After notifying the regulatory authorities’ demonstrable relevant activities in the UAE, businesses in the mainland, offshore and free zone companies are now required to file an Economic Substance Report (ESR) by December 31, 2020 as part of the Economic Substance Regulation.
The introduction of ESR is a result of the work conducted by the Organization for Economic Co-operation and Development (OECD) under Action 5 of the Base Erosion and Profit Shifting (BEPS) project. In essence, the aim of the rules is to ensure that income/profit is allocated to the jurisdiction where the value is created / where the substance is.
By requiring licensees to have sufficient economic substance, companies can no longer artificially shift income/profits to the UAE.

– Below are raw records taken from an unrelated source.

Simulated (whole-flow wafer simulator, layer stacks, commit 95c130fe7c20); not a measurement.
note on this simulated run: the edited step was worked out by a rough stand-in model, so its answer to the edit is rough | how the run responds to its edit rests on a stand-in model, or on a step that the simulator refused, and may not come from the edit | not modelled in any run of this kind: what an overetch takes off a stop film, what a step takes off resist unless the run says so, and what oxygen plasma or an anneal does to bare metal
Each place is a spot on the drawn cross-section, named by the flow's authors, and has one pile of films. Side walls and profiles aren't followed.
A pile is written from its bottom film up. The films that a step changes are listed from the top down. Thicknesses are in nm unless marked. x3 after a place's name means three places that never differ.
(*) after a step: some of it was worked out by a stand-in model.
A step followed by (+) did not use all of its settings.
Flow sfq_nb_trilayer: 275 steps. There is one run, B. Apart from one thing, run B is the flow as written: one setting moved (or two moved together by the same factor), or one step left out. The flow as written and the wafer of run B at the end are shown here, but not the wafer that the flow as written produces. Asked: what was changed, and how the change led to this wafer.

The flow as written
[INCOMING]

As explained by Bastiaan Moossdorff, Senior Tax Adviser from Baker & McKenzie Habib Al Mulla, the main component of the report is that it requires the licensee to declare that it satisfies the Economic Substance Test. To satisfy the Economic Substance Test the licensee should:
- Carry out the Core Income Generating Activity in the UAE;
- Be directed and managed in the UAE in respect of that CIGA;
- Have adequate number of qualified full-time employees, expenditure and physical assets in relation to that activity OR level of expenditure on outsourcing to third party service provider in the UAE which has adequate expenditure, employees and physical assets in the UAE to carry out the Relevant Activity adequately;
- In case of outsourcing, the ability to monitor and control the carrying out of that CIGA by the service provider.
The economic substance report further requires the licensee to provide additional documents that should support that it satisfies the Economic Substance Test (such as type and amount of income and expenses, number of employees, minutes of board meetings etc.).
The format has not been published yet and should be published by the Ministry of Finance in due course. It should be submitted to the authority that issued the license.
Authorities are likely to impose heavy fines if businesses do not comply with reporting obligations. The first time that a licensee does not meet the Economic Substance Test or does not comply with its reporting obligation, the authority may impose a fine of between 10,000 dirhams and AED 50,000 dirhams. Failure to meet the test or comply in a subsequent year may result in a fine between 50,000 dirhams and 300,000 dirhams. The authority may also revoke, suspend or not renew the license.